A book about a pivotal year in William Shakespeare’s life has been named the Baillie Gifford Winner of Winners in a special announcement to mark the 25th anniversary of the prestigious nonfiction prize.
James Shapiro’s 1599: A Year in the Life of William Shakespeare originally won the award in 2006, when it was known as the Samuel Johnson prize. He has been honoured again at a ceremony at the National Museum of Scotland, Edinburgh, and will receive £25,000. The chair of judges, the New Statesman’s editor-in-chief Jason Cowley, said it was a “poised and original reimagination of biography”.
In 1599, Shakespeare completed Henry V, wrote Julius Caesar and As You Like It, and produced the first draft of Hamlet. In his book, Shapiro, who is professor of English at Columbia University, looks at how the political and social context of the time influenced the work.
Cowley was joined on the panel by Shahidha Bari and Sarah Churchwell, both authors and academics, and biographer Frances Wilson. Churchwell said Shapiro’s book had made her “look at four major plays in totally different ways; that is an extraordinary achievement”.

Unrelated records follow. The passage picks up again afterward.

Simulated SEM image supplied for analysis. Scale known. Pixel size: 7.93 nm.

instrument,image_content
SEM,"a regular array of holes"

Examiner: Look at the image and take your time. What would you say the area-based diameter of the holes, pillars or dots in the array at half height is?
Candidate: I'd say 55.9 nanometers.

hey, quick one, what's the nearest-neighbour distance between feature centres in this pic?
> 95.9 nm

1599 was chosen from a shortlist of six that also included Craig Brown’s 2020 winner One Two Three Four: The Beatles in Time, Wade Davis’s Into the Silence: The Great War, Mallory and the Conquest of Everest, which won the prize in 2012, Barbara Demick’s Nothing to Envy: Real Lives in North Korea, which won in 2010, 2021 winner Empire of Pain by Patrick Radden Keefe and Margaret MacMillan’s 2002 winner Paris 1919, which was originally published under the name Peacemakers.
The prize has been won by 16 men, including one person of colour, and eight women in its history. This gender balance was reflected in the shortlist for the Winner of Winners. Churchwell said the fact that Shapiro was a white man writing about a white author wasn’t something that the judging panel would hold against it, given that it was “a remarkable book”. But she said the judges did discuss the prize’s historical bias – which reflected the landscape of nonfiction publishing – saying the “vast majority of the [previously winning] books were by white men about western themes and subjects”.
“Over time the prize has been reflecting that changing sense of values and perspectives,” she added. “There have been many more women who have won in recent years; it’s still an overwhelmingly white cohort of winners.”
Churchwell said each book had to be judged on its merits, but added: “We also had to recognise there were structural inequalities, in bookselling, in publishing, over the last 25 years that were being reflected.”
In 2022 the prize was won by author and academic Katherine Rundell for Super-Infinite: The Transformations of John Donne, who was up against four other women and one man on the shortlist.
Earlier this year, the Women’s Prize Trust announced it would be launching a nonfiction award to sit alongside its long-running fiction prize, after research found that female nonfiction writers are less likely to be reviewed or win prizes than their male counterparts.